But then again...not so great.

What's that mean? Well, the reality is that I still haven't fully embraced being nothing except a writer. Even as I retired, I started taking on different projects in writing, editing, and teaching. It only took about six months to get to the point where I'd overloaded myself. I was teaching classes at the community college and at the university. I mentored in and then began teaching Leadership in Police Organizations (LPO) for the International Association of Chiefs of Police. I jumped into collaborations. I took on an editing role in an onerous project. I taught a series of six-week writing seminars.

I'm sure I'm forgetting some things, like appearances, beta reads, judging a writing contest, and a couple of conferences. The point is, I wasn't writing full time. I'd traded my police career for about three smaller careers, only one of which was my own writing.

The editing job didn't work out. The material simply never got to me as a first draft, and the writer needed more help than I could provide (time-wise) to get that first draft written. So about six months after the deadline for the first draft, I exercised my out clause. Thus began the process of paring down my commitments. 

I had the pleasure of teaching a series of six-week writing seminars to a small class of writers. The first seminar focused on writing a novel, the second on revision, and the third on publishing. The writers who attended were awesome, and being surrounded by their creativity while we worked together on the craft was a blast. I'll be shocked if their novels don't start popping up on Amazon before too long.

The work I did (and do) teaching criminal justice was (and is) very rewarding, and the students are quite varied. I've had students getting their degree to pursue CJ jobs to adults continuing their education to better themselves and progress in their careers. Both are exciting people to be around. Teaching LPO all over the country has kept me close to the kinds of people I admire -- cops who are the ones who run toward danger while others are running away -- and allowed me to help in a small way to shape the role of police leadership in this nation. Extraordinarily gratifying work, and often very moving.

All that teaching comes at an emotional price, though. Anyone who has taught will tell you that. Teaching takes it out of you, if you're doing it right. If you're putting in the amount of energy and passion that your students deserve, it is physically and mentally exhausting.

That took a toll on my writing, both in terms of volume and intensity. I got a lot less written than I'd expected or hoped. In fact, if it hadn't been for collaborations, I would really have sputtered in that department. As it turned out, since retiring I've published four books, two of which were collaborations. Another collaboration is scheduled for a September release.

Like I said, those three other writers kept me strumming.

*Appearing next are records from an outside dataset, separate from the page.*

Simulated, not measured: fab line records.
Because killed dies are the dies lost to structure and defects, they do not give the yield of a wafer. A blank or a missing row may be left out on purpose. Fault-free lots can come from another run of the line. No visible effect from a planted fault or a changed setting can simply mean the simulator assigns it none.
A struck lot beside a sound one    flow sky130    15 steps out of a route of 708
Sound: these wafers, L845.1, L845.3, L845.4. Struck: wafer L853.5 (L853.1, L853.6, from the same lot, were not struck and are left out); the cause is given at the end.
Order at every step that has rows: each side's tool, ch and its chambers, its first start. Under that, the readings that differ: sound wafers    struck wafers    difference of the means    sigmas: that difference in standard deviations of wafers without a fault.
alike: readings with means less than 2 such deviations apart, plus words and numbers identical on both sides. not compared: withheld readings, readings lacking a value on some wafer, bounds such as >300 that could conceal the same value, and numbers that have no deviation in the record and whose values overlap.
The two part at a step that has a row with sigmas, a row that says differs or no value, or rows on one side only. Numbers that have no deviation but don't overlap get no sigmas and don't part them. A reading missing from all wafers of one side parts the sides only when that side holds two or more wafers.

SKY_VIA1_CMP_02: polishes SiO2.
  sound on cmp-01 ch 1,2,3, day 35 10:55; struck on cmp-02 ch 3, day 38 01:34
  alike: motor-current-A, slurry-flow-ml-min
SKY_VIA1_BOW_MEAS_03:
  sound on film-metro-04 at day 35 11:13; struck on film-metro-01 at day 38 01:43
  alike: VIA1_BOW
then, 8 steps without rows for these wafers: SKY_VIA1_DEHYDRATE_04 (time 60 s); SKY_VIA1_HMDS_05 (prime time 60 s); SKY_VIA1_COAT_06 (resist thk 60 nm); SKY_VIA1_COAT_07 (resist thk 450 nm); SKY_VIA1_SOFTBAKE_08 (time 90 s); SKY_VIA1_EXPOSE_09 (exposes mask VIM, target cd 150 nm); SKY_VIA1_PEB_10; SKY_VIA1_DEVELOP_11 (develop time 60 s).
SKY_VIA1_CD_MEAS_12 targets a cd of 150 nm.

Something else was going on, though, especially over the last year. When I did have time to write on my solo work, I wasn't feeling the drive. The thrill of the keyboard wasn't there as often. I started one novel, then set it aside. I started a different one, set it aside. A third, same thing. A romance collaboration I was working on foundered as well, and at least part of the reason was that my motivation, my desire, had ebbed.

Now, that's a scary thought. I mean, think about it. Your dream is to be a writer. From the age of ten, that's how you self identify. You retire early to pursue your dream. You write. You publish. And then, one just aren't feeling it any more. It's just not there. And so you gotta ask, who are you, if not a writer?

I also wondered if maybe I was afraid. I've come across more than a few people in this world who say their dream is to be a writer. But they never really do anything to make that dream a reality. I think some of those people just don't have the freedom to try due to life's responsibilities. For others, it really isn't their greatest dream, so they don't pursue it. But some people don't go after their dream because if they try and fail, it can't be a dream anymore. If you never try, you get to keep the dream alive. I know it sounds silly, but people do this all the time. I had to wonder if I was falling prey to this mind trap.

I thought a lot about this question, believe me. 

And I slowly came to realize that the reason I was feeling that spark and fire for my writing was because I'd filled my [new] work life with too many other things, things that required a great deal of emotional energy (learning curriculum, teaching). There simply wasn't any energy left when I turned to writing. And because of that, the writing started to feel like a task some of the time, instead of a joy.

"Some" of the time. If it weren't for my collaborators, it might have been "all" of the time. 

So what to do?

Well, I had to restore some balance. And that meant making some choices. "They weren't terribly hard choices. I knew that being a writer was who I was. So when I terminated the editing contract, thus began my mission in 2015, which I have dubbed "The Year of Saying No."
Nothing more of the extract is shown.